Chanel had put women into trousers in their leisure time; Saint Laurent gave us trousers for day and evening, too. He gave women the trouser suit and Le Smoking (Ellen DeGeneres' Oscars night outfit was a descendant of this tuxedo). He adapted the khaki linens of the explorer to create the classic safari suit that has surfaced in some collection or other every summer since.

He took the sailor's pea coat, the Norman agricultural worker's cotton smock, the sportsman's blazer and his shorts, the military man's trench coat and the grouse-moor stalker's plus-fours or knickerbockers, and gave them to women, urging his models to thrust their hands into their pockets and swagger a bit. Catherine Deneuve summed it up when Saint Laurent designed the clothes for her 1967 film, Belle de Jour: "I am dressed by Saint Laurent. I like my clothes to be modern, enticing, with a little bit of a come-on."

Scene from Yves Saint Laurent. Photo / Supplied.
Scene from Yves Saint Laurent. Photo / Supplied.
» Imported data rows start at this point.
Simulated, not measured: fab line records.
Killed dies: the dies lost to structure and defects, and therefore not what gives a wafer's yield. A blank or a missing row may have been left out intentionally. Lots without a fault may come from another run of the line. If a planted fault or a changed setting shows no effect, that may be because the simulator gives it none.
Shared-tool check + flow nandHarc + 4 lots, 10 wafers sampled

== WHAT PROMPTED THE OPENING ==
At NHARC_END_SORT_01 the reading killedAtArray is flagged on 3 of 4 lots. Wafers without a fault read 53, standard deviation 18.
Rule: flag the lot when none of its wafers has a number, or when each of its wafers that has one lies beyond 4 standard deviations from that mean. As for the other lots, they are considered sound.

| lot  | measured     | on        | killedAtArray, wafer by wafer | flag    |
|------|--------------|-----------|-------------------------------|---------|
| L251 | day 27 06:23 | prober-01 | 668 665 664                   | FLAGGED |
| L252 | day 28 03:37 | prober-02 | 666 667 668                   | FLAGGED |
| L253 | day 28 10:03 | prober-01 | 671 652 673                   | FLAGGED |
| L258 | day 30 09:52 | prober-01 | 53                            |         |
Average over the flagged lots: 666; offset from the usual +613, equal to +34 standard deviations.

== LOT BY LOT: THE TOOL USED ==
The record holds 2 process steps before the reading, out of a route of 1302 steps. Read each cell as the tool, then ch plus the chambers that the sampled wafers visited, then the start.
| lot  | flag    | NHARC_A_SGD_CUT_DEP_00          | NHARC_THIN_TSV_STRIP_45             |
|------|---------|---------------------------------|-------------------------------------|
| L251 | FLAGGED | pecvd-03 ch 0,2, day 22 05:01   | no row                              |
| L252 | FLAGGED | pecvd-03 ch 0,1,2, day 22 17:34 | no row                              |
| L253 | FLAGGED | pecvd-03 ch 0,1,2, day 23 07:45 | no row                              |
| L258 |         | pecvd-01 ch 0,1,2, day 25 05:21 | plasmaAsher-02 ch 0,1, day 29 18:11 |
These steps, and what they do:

The come-on was always there. Along with eveningwear of ornamented luxury and richness, St Laurent also sent the first transparent little black dress out on to the runway, and the closing scenes of countless collections would give photographers the most tender shots of almost-bare breasts. His clothes, Hamish Bowles, of US Vogue, reflected recently, "gave his pan-generational clients an unparalleled assurance and an insouciant panache - sex appeal without vulgarity".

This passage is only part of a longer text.